Legos, blocks, Hoberman Spheres, Playdough. Surely this was a day care spot for kids.

He lit up and kindly corrected me, saying “no, this is for us engineers! We use this space to brainstorm and play when we feel stuck in our work." Having this space allowed the engineers to use play to inspire creativity and out of the box thinking.

“In fact,” he said, “The inspiration for my spinal implant came from squishing a watermelon seed between my fingers at a team BBQ. I was hitting this wall of allowing movement when it comes to replacing discs in the spine - most options on the market at the time were focused on essentially fusing vertebra together which severely impacts movement. But as I felt my fingers swivel around this seed, I had a Eureka! moment!”

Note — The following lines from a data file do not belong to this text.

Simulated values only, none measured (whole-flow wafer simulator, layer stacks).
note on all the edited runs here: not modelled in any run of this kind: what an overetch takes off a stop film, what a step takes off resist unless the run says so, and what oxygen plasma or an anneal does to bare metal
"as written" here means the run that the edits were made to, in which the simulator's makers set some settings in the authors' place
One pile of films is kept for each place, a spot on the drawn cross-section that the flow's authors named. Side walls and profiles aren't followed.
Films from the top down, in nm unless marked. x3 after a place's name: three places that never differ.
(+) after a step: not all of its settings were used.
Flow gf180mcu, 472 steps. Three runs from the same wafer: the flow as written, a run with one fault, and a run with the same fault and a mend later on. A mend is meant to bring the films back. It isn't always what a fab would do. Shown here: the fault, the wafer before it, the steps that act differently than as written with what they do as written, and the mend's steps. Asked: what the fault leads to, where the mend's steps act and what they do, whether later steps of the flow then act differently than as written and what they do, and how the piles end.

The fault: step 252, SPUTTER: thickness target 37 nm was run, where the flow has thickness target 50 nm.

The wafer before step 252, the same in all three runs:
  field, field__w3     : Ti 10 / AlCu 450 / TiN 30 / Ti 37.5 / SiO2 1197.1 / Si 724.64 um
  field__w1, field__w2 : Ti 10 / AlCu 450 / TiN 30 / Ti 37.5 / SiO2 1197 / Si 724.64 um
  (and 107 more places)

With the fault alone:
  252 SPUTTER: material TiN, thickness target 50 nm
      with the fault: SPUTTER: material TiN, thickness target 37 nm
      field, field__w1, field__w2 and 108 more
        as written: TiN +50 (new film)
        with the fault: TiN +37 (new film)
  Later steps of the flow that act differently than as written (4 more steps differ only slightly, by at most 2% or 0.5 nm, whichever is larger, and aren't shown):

Another myth I’d love to dispel is that creativity doesn’t mean chaos.

It doesn’t mean throwing structure out the window. In engineering, creativity thrives because of structure. Our constraints don’t limit us; they sharpen us. They help us ask more challenging & interesting questions.

“How do we make it simpler?”
“What would this look like at scale?”
“Where is the real root cause?”
“What would happen if we let go of this assumption?”

Those are creative questions. And every time we ask them, we’re making art with logic.

Story Time:

When Pixar was making Toy Story, the first full-length computer-animated film ever created, they were working under intense technical and budget constraints. Computers at the time were nowhere near as powerful as they are now, and rendering complex textures, lighting, and realistic human characters was still incredibly difficult and expensive.

So instead of fighting those limitations, Pixar leaned into them—and chose toys as their main characters. Why?

  • Plastic, rubber, and wood textures were much easier to render than realistic skin or hair.

  • The limited facial expressions of toys fit well with the animation capabilities of the time.

  • And most importantly, using toys gave them permission to make characters that were meant to move a little awkwardly or look a bit artificial.

This constraint turned out to be a creative superpower. The limitations pushed the team to make smarter storytelling decisions and to focus their energy on character, humor, and heart—rather than chasing photorealism.

As a result, Toy Story didn’t just succeed—it launched an entire industry, transformed animation forever, and proved that embracing limits can sometimes lead to boundary-breaking creativity.

I think part of the reason this conversation matters is because too many engineers are waiting for permission to be more than just order takers.

We want to imagine. We want to reframe. We want to feel the spark.

Simply put, we became engineers because we want to create something.

But if we keep telling ourselves creativity belongs in the marketing department, or in the art studio, we shrink our own potential.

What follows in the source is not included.